Guest Post by Willis Eschenbach
The current climate paradigm believed by most scientists in the field can be likened to the movement of balls on a pool table.
Figure 1. Pool balls on a level table. Response is directly proportional to applied force (double the force, double the distance). There are no “preferred” positions—every position on the table is equally attainable and probable.
The current climate paradigm is as linear and as mechanistic as that pool table. At its heart is the belief that the controlling equation for the future evolution of the climate is:
Forcing Change of 3.7 watts/metre^2 = 3°C Surface Temperature Change
This can also be written as:
∆T = λ ∆Q
where ∆Q is the change in forcing, ∆T is the change in temperature, and lambda (λ) is the climate sensitivity of 3°C / 3.7 w/m2 = 0.8 degrees C for each additional watt/m2 of forcing.
Everything else is claimed to average out, leaving only that relationship. The ratio between the imposed forcing and the supposed resulting temperature change is assumed to be a constant, called the “climate sensitivity”. There is much discussion as to the value of the climate sensitivity, which swirls around whether there is net positive or negative feedback from things like clouds and water vapor. According to the prevailing theory and equation, if the climate sensitivity is high, a small forcing change is said to cause a larger temperature change, and vice versa.

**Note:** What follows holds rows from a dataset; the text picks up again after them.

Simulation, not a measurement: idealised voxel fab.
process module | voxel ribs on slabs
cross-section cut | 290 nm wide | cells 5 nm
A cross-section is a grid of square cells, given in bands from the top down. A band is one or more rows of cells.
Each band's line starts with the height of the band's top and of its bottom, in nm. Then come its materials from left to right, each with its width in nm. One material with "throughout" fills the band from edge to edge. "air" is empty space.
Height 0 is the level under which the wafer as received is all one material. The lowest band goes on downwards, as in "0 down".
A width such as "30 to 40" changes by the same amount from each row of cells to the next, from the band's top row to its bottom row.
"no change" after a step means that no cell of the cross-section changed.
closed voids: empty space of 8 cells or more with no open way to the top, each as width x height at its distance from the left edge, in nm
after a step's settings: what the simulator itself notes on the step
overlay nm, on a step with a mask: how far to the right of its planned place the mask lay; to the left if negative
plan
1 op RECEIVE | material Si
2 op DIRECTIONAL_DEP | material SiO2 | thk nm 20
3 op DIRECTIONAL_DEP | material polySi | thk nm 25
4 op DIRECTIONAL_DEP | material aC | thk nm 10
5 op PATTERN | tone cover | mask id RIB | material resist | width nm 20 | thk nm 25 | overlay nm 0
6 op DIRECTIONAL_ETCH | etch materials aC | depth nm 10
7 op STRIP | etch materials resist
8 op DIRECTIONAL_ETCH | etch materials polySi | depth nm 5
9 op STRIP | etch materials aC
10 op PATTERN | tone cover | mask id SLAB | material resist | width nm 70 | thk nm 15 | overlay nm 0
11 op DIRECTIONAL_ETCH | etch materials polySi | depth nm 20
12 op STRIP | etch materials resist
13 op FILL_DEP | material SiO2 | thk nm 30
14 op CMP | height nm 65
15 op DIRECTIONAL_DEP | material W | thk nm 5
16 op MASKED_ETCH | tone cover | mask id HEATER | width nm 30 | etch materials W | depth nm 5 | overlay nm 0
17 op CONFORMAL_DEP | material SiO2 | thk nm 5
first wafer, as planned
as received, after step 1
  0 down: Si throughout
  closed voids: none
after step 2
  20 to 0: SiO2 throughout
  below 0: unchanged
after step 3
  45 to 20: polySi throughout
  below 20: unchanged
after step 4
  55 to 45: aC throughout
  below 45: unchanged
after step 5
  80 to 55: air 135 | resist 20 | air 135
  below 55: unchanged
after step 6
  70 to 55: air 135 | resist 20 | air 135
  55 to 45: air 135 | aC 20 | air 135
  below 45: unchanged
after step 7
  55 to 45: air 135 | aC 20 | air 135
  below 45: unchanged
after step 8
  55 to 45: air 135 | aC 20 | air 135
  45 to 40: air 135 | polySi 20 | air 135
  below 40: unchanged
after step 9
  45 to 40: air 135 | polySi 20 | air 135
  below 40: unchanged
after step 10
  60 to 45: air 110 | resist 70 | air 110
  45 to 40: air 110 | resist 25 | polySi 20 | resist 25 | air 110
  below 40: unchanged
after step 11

Me, I don’t believe that equation one bit. I discussed problems with the equation in “The Cold Equations“. For me, the idea that surface air temperature slavishly follows forcing goes against everything I know about complex natural flow systems. I cannot think of any complex natural flow system which is linear in that manner with respect to its inputs. I find it completely astounding that people actually believe that the global climate system, with all of its intricate feedbacks and forcings and resonances and chaotic nature, is that linearly simple. But that is the current paradigm for the climate, a completely linear system.
I am neither a climate sceptic, nor an AGW believer, nor an agnostic on the subject. Instead, I am a climate heretic. I think that the dominant climate paradigm is completely incorrect. I hold that there is no level pool table. I say that there is no constant “climate sensitivity”. Instead, there are preferred states. I say, and have discussed elsewhere, that the temperature of the Earth is kept within a fairly narrow range through the action of a variety of natural homeostatic mechanisms.
So what is a homeostatic mechanism when it’s at home?
The concept of “homeostat” is a more general version of the word “thermostat”. A thermostat keeps temperature the same. A homeostatic mechanism keeps something the same. A familiar version is the “cruise control” of a car, which keeps the car’s speed the same. Per Wikipedia, homeostasis is “the property of a system, either open or closed, that regulates its internal environment and tends to maintain a stable, constant condition.” Not a bad definition. It is a natural governor which regulates some aspect of the system.
The first thing to understand about climate homeostasis is that it has nothing to do with feedback. This is because in general the controlling mechanism involves a regime shift, rather than a variation in some feedback value. The current furore about the exact level of feedback in the system, while interesting, is not directly relevant, as variations in feedback are not a feature of the control mechanism.
To see why the control mechanism regulating the earth’s temperature does not involve feedback, here is the evolution of the day and night in the tropical ocean. The tropical ocean is where the majority of the sun’s energy enters the huge heat engine we call the climate. So naturally, it is also where the major homeostatic mechanism are located.
At dawn, the atmosphere is stratified, with the coolest air nearest the surface. The nocturnal overturning of the ocean is coming to an end. The sun is free to heat the ocean. The air near the surface eddies randomly.
Figure 2. Average conditions over the tropical ocean shortly after dawn.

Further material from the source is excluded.